Schneier: Beware of security products

Leading security expert Bruce Schneier has warned businesses to beware of buying shoddy security products.

Bruce Schneier, founder and chief technical officer of BT Counterpane, issued the warning at the RSA Conference Europe 2007 in London on Tuesday. He told delegates that they should not necessarily trust security vendors to give a fair representation of the security of those products.

"There might be a political bent to security decisions, or there might be a marketing bent," said Schneier. "People selling smart cards [for example] will do a lot to convince us that smart cards are the answer to security problems. For every company that's secure, there's at least one 'me too'."

Schneier said it was difficult for companies to judge the security of varying products, as known attacks are rare and carry a high risk.

"If events are high damage and rare it's difficult to get data. I'm not going to know [the validity of a product] because I don't have the data. After 9/11 there was a huge inquiry into what went wrong, but it's hard to tell what went wrong because it was one event. There's not enough data," said Schneier.

"The [security] market is asymetrical -- the seller knows a lot more than the buyer," said Schneier. "In the US a lousy used car is called a lemon -- but you don't know until you drive it off the lot that it's a lemon."

If marketed correctly, bad products can drive good products out of the market, Schneier warned.

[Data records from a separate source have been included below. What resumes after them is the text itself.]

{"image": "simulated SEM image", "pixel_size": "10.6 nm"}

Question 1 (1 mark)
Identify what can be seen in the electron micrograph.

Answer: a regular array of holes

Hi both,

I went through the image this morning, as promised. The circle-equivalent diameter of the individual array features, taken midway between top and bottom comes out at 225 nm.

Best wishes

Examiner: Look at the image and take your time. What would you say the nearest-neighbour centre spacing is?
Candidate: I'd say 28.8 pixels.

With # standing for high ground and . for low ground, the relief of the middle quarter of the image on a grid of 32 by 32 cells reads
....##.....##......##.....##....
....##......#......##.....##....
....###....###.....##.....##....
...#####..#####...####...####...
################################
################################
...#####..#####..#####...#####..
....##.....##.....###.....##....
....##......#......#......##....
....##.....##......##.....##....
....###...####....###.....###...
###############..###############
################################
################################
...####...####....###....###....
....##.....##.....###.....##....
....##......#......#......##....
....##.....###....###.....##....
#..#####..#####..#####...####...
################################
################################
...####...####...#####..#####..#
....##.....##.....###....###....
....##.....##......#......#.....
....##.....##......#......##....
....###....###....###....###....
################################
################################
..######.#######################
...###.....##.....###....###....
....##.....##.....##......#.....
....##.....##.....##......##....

"Products can have the same claims, the same algorithms, the same buzzwords, and one is very secure while the other is just slapped together. If there's no functional way to test a product, you'll buy the cheaper one," said Schneier.

Schneier said that due to market dynamics, good products tend to rise to the top, but that the market probably couldn't stop the incidence of rare events. He warned businesses not to get "caught up in the feeling of security, driven by fear, rather than the reality".

"Fundamentally we are not rational," said Schneier. "The brain is just barely functioning in the security community. It's still in beta testing. There's weird holes and shortcuts, and all sorts of patches and workarounds."

Businesses should evaluate security products very carefully, said Schneier, and find trusted individuals with expertise who can make security decisions within a company.

Eric Baize, senior director of the product security office of storage company EMC, agreed that there were both good and bad quality security products available.

"The law of statistics is such that in anything there are good and bad quality things," Baize told ZDNet Australia sister site ZDNet.co.uk. "This applies to wine, food and security products. There has been a lot of discussion about whether security should be added on to the infrastructure, or included as a core feature. Now in the security space companies are selling secure infrastructures," said Baize.

Shannon Kellogg, director of information security policy for security company RSA, said that it was critical to build security into systems from the beginning.

"Building core security functionalities is absolutely critical," Kellogg told ZDNet.co.uk. "Systems in the past didn't have security functionalities, but it enables your company to do more. If your car has brakes it enables you to go faster."